Ross Douthat in the New York Times wrote tongue in cheek about the well-off in the United States doing their best to remain in the upper class by marrying intelligent achievers in university. It is called assortative mating, and it means that the intelligent marry the intelligent. A Princeton alumna, Susan Patton, had scandalized the university by strongly recommending that young women at Princeton marry before graduating.
Her betrayal consists of being gauche enough to acknowledge publicly a truth that everyone who’s come up through Ivy League culture knows intuitively — that elite universities are about connecting more than learning, that the social world matters far more than the classroom to undergraduates, and that rather than an escalator elevating the best and brightest from every walk of life, the meritocracy as we know it mostly works to perpetuate the existing upper class.
Every elite seeks its own perpetuation, of course, but that project is uniquely difficult in a society that’s formally democratic and egalitarian and colorblind. And it’s even more difficult for an elite that prides itself on its progressive politics, its social conscience, its enlightened distance from hierarchies of blood and birth and breeding.

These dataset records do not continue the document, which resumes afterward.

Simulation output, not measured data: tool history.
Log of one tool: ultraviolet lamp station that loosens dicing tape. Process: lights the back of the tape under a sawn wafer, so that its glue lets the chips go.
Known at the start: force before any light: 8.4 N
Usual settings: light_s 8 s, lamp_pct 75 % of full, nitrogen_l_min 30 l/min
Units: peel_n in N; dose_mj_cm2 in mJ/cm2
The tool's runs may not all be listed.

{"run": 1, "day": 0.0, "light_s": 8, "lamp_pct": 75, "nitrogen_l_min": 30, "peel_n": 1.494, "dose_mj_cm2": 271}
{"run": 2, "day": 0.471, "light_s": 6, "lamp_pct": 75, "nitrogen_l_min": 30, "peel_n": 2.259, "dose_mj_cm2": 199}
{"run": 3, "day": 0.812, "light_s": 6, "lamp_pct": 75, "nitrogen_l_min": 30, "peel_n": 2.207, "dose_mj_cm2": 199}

Thus the importance, in the modern meritocratic culture, of the unacknowledged mechanisms that preserve privilege, reward the inside game, and ensure that the advantages enjoyed in one generation can be passed safely onward to the next….
That the actual practice of meritocracy mostly involves a strenuous quest to avoid any kind of downward mobility, for oneself or for one’s kids, is something every upper-class American understands deep in his or her highly educated bones.
But really, Susan Patton, do we have to talk about it?